Yangon innovation lab Phandeeyar welcomed the six teams selected for its accelerator program last week. The young tech entrepreneurs have US$25,000 and six months to prepare to pitch investors with start-up ideas ranging from an online comic reading app to a microloan platform.
Myanmar already has a handful of established tech firms that have spent the past few years overcoming regulatory and human resource issues to create successful gaming companies and design studios.
Phandeeyar is hoping its accelerator, which provides office space, mentoring and $200,000 worth of services from support partners, will help a new wave of tech entrepreneurs achieve success in months – not years.
“They’re not just going to be hanging out here,” said Phandeeyar CEO David Madden. “There is a tried and tested approach to rapidly build a successful tech start-up.”
The program is full-time and comes with coaching and support across a range of areas – Edulink will provide English classes to help teams pitch to international investors, and Ogilvy will addvise on marketing.
A few of the chosen teams have already launched their products. KoAung Ye Kyaw and Ko Nay Oo Linn have designed the White Merak comic reader app, which feature’s semi-animated Myanmar comics from past and present in dual language.
Most, like Technoholic’s co-founding sisters Ma Honey Mya Win and Ma Shwe Yee Mya Win, are still working on the mechanics. Technoholic’s first product is a platform that connects skilled freelancers and potential employers.
But no matter at what stage the idea, each team is forming its own Singapore-registered company – with defined ownership stakes - in order to receive the $25,000 in funding, which is part of a $2 million grant from eBay founder Pierre Omidyar’s philanthropic investment firm.
The moment the loan is signed, ideas that have been batted around and perfected among friends become the intellectual property of the teams’ Singapore-registered firms.
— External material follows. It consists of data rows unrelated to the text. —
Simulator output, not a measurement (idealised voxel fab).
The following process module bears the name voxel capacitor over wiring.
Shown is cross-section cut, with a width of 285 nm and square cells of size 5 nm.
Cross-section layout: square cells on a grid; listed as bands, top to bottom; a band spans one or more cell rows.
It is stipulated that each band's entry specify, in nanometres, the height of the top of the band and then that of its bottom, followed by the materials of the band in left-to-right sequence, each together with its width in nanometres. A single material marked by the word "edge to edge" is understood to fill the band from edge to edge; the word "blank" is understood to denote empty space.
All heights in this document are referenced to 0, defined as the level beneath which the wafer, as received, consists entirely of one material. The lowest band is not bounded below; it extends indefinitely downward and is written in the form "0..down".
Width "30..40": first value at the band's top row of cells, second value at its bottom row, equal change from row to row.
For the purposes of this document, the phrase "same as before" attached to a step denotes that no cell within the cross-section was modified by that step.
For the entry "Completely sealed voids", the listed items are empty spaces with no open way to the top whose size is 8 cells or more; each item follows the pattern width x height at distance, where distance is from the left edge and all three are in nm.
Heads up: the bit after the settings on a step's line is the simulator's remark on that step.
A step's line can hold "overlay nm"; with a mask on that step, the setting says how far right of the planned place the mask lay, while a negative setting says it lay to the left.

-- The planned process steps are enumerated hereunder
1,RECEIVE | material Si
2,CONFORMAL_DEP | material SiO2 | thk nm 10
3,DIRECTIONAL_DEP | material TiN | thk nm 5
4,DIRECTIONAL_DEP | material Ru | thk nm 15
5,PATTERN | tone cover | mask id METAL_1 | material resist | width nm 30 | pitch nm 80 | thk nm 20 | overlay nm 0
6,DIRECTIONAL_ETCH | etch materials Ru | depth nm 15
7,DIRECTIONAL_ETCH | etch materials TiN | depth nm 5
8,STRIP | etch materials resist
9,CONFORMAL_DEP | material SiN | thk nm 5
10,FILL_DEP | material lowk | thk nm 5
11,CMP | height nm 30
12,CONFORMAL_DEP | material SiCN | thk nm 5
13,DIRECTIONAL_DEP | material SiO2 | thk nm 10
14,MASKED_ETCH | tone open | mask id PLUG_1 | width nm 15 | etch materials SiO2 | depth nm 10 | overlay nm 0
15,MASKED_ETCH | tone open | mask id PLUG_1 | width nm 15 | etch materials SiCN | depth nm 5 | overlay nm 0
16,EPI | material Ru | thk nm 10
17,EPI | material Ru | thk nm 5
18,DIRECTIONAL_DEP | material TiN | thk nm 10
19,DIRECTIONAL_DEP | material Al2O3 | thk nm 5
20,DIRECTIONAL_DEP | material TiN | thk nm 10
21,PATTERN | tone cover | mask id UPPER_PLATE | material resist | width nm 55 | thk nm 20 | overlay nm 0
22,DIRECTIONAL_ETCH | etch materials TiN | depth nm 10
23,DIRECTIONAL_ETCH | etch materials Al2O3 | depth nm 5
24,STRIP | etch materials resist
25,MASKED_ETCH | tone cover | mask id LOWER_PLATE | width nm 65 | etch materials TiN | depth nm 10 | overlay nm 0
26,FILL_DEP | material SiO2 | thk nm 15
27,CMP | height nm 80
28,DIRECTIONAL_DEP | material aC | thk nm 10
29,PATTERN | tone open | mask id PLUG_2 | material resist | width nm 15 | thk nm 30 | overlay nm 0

If a team is successful the $25,000 will convert into a 12 percent equity stake held by Phandeeyar, and success depends on raising a round of funding from local and international investors.
The start-ups spent their first Friday in the downtown Phandeeyar offices giving each other feedback on pitches, which will need to be finely honed by early next year.
“There will be a demo day in early March,” said Jes Kaliebe Petersen, Phandeeyar’s accelerator director. “Investors [will be] coming from Singapore, Thailand, Japan, Malaysia that are committed to investing in technology in Myanmar. [The teams] need to demonstrate they have moved to having a product in the market.”
Demonstrable revenue could be useful during pitching, but the most important thing is that it is clear the product has “traction” in the market, he added. Each team was chosen based on a range of criteria, but it was crucial that each was “passionate about solving a real problem,” Mr Madden said.
Laurent Savaete and Miranda Phua have co-founded ZigWay, which plans to provide what they call “nano loans” of up to K50,000 to help low-income Myanmar families meet daily expenses. The plan is for an existing microfinance firm to underwrite the loans, while ZigWay will create the platform to receive applications.
Rarhub is aiming to provide a platform offering listings of places to stay – apartments, dorms, hotels – for a range people in lower income brackets, as opposed to existing Myanmar property websites catering to people willing to pay over $1000 a month.
“It’s targeting students and young professionals in lower income brackets [along with] workers and labourers moving from rural areas to Yangon and others cities,” said Mr Petersen, adding that Rarhub, like Technoholic’s freelancing platform, could help replace an opaque existing system run by agents charging high prices.
Kargo, founded by Alex Wicks and Htun Khaing Lynn, will also provide connections, in this case between truck drivers and individuals or business in need of shipping space or an entire vehicle.
Another thing several start-ups have in common is that their products will incorporate an online payment system – something that would have been almost impossible a year or so ago.
White Merak is using Red Dot, but could also use WaveMoney – a program partner, said Mr Petersen.
Even if some firms have not decided on exactly how their fees or commission structure will work, the spread of mobile money technology in Myanmar has helped solve the payment solution problem for the new generation of tech start-ups.
“Now is exactly the right time to be doing this,” said Mr Madden.